Accused alleged traffickers used her to unknowingly transport their substances
An Ontario court rejected an accused person’s arguments that she did not conceal drugs that customs officials found in the lining of her suitcase and did not know that they were there.
In March 2014, the appellant arrived at Pearson Airport on a flight from the Dominican Republic. A customs official noticed that her suitcase was unusually heavy, x-rayed it, and identified what was suspected to be cocaine. An RCMP officer searched the appellant’s belongings and found packages of cocaine in the suitcase’s top and bottom lining.
The appellant alleged that traffickers used her to unknowingly transport their drugs. In April 2018, Justice Gordon Lemon of the Ontario Superior Court of Justice, sitting with a jury, convicted the appellant of importing 1.34 kg of cocaine into Canada.
On appeal, the appellant argued that the trial judge wrongly allowed an RCMP constable to offer evidence about the likelihood of a drug organization using a blind courier and failed to give a limiting instruction to the jury.
In R. v. Hodge, 2022 ONCA 897, the Ontario Court of Appeal dismissed the appeal.

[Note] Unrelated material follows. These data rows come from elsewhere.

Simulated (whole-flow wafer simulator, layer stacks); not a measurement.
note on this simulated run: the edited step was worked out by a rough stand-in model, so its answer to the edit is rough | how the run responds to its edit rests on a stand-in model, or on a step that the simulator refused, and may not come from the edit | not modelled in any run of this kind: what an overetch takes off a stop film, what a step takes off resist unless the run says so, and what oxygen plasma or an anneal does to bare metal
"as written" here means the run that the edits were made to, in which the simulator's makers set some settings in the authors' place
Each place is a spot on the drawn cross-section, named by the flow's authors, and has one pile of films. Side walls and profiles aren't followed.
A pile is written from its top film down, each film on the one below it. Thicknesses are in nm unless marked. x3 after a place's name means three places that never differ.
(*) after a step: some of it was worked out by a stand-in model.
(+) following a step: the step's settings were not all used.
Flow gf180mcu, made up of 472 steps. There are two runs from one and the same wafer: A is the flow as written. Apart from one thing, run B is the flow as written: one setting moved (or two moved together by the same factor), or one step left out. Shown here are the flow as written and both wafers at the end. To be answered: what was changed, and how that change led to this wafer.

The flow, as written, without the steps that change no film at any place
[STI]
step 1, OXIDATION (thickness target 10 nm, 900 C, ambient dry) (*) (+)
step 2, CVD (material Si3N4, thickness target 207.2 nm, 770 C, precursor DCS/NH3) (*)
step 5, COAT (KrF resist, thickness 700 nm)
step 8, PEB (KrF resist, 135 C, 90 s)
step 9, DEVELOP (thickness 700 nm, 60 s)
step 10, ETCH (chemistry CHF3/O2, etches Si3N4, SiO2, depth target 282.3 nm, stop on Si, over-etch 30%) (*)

First, the appellate court ruled that the trial judge did not err by allowing an RCMP constable to provide evidence about the likelihood of a drug organization using a blind courier. He also did not err by refusing to exclude the evidence, given how trial counsel elicited and treated it, the court said.
Crown counsel and defence counsel agreed that it was appropriate for the constable to offer expert evidence and made no objection to his evidence-in-chief, the Court of Appeal held. The appellate court noted the following:
The constable did not suggest that he had never seen a blind courier or a corrupt airport employee involved with drugs transported by a blind courier. The constable said that it was possible but highly unlikely since the drug importer would have to follow the passenger to try to obtain the drugs. The constable’s response was based on logic and common sense, the appellate court said.
Lastly, the Court of Appeal found no need for the judge to provide a limiting instruction since the evidence did not prejudice the appellant. The appellate court noted that the appellant’s counsel did not seek a limiting instruction, which showed that he did not consider this evidence prejudicial.